Frustum Fusion: Pseudo-LiDAR and LiDAR Fusion for 3D Detection
This addresses the challenge of robust 3D perception for autonomous vehicles by combining sensor modalities, though it is incremental as it builds on existing detection methods.
The paper tackles the problem of 3D object detection for autonomous vehicles by fusing accurate but sparse LiDAR data with dense but less accurate Pseudo-LiDAR from stereo cameras, resulting in consistent performance improvements across multiple detectors.

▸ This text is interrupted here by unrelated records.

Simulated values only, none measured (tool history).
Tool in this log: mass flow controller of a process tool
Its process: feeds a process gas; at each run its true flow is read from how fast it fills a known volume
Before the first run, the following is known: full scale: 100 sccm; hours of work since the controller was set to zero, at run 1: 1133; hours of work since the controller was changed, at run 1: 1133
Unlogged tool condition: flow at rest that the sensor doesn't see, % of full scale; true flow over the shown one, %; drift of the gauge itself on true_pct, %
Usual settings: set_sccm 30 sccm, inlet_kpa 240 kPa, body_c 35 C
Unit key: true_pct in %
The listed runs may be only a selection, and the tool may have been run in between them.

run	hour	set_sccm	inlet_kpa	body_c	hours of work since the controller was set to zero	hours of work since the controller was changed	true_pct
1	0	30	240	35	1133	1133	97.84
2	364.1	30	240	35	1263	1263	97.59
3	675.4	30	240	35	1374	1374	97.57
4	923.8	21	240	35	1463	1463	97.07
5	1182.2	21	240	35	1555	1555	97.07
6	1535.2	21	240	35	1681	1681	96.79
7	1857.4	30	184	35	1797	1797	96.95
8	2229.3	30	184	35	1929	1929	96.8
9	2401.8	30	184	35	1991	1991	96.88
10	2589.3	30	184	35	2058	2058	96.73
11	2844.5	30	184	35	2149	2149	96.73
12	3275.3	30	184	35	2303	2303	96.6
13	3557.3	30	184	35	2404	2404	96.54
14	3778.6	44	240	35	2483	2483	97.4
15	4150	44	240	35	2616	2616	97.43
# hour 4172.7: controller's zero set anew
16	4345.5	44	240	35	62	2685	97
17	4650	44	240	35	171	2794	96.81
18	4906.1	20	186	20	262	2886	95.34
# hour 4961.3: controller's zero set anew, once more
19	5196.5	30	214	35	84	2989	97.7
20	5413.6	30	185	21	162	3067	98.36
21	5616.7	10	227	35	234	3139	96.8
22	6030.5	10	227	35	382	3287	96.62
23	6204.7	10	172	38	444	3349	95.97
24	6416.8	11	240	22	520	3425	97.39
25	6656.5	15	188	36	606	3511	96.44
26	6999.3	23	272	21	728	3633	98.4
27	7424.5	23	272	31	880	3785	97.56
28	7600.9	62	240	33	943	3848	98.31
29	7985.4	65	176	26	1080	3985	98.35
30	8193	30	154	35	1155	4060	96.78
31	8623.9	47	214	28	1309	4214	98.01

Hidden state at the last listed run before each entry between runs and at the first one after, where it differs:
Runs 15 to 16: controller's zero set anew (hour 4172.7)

Most autonomous vehicles are equipped with LiDAR sensors and stereo cameras. The former is very accurate but generates sparse data, whereas the latter is dense, has rich texture and color information but difficult to extract robust 3D representations from. In this paper, we propose a novel data fusion algorithm to combine accurate point clouds with dense but less accurate point clouds obtained from stereo pairs. We develop a framework to integrate this algorithm into various 3D object detection methods. Our framework starts with 2D detections from both of the RGB images, calculates frustums and their intersection, creates Pseudo-LiDAR data from the stereo images, and fills in the parts of the intersection region where the LiDAR data is lacking with the dense Pseudo-LiDAR points. We train multiple 3D object detection methods and show that our fusion strategy consistently improves the performance of detectors.